[DAS2] query_api and server layout

Tue Feb 7 16:50:56 UTC 2006

Continuing from yesterday's discussion...

There are several things in a DAS server

- there is the list of all sources and versions
- there is a list of all versions for a source
- there is the versioned source information

The versioned source only really provides a bit of
overall configuration information and links to three URLs:

   - the query interface for features
   - the query interface for types
   - the query interface for segments

It doesn't say anything about where the actual feature,
type and segment data is stored.  It doesn't even mean
that the query URLs are on the same machine as the versioned
source document.  Hence Andreas can have his registry server.

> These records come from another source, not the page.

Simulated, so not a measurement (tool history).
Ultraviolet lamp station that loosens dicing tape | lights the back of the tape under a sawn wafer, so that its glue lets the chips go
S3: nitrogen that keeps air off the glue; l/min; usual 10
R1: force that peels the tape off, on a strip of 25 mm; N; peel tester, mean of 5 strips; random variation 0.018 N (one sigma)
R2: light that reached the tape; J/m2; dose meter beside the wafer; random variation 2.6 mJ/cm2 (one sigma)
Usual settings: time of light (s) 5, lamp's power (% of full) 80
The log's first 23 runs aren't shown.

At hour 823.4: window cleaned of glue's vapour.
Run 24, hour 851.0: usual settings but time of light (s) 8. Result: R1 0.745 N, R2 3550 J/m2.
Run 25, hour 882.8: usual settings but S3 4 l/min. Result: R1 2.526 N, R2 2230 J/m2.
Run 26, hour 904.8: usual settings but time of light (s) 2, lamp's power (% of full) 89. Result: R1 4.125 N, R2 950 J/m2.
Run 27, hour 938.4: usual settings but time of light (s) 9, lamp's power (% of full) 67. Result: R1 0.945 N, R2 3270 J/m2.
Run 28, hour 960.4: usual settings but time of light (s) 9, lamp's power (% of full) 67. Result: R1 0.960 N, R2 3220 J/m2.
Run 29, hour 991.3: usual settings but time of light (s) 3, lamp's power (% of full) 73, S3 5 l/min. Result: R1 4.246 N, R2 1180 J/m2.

DAS defines what those queries do.  The segments query URL
interface can be a shared reference server.  It has a
rather simple interface:
   - get URLs and information for each segment
       - given a sequence URL return the sequence data
   - return the assembly data

The segment and sequence data does not need to be on the
same machine as the segments query URL.  It likely will
be but does not need to be.

DAS defines what the types interface does.  At present it
is also very simple.  Be default it lists everything, or
you can ask it for an "ontology" or (proposed new query)
"exact_ontology", and it returns all DAS types which match
that request.

The actual DAS type data does not need to be on the same
server has the DAS query URL, though again it probably will
be.  The types query URL does not need to be on the same machine
as the segments query URL.

Similarly, the features query URL implements the DAS query
interface and returns a list of features.  The actual features
do not need to be on the same machine or directory location
as the feature query, or the types, or the segments.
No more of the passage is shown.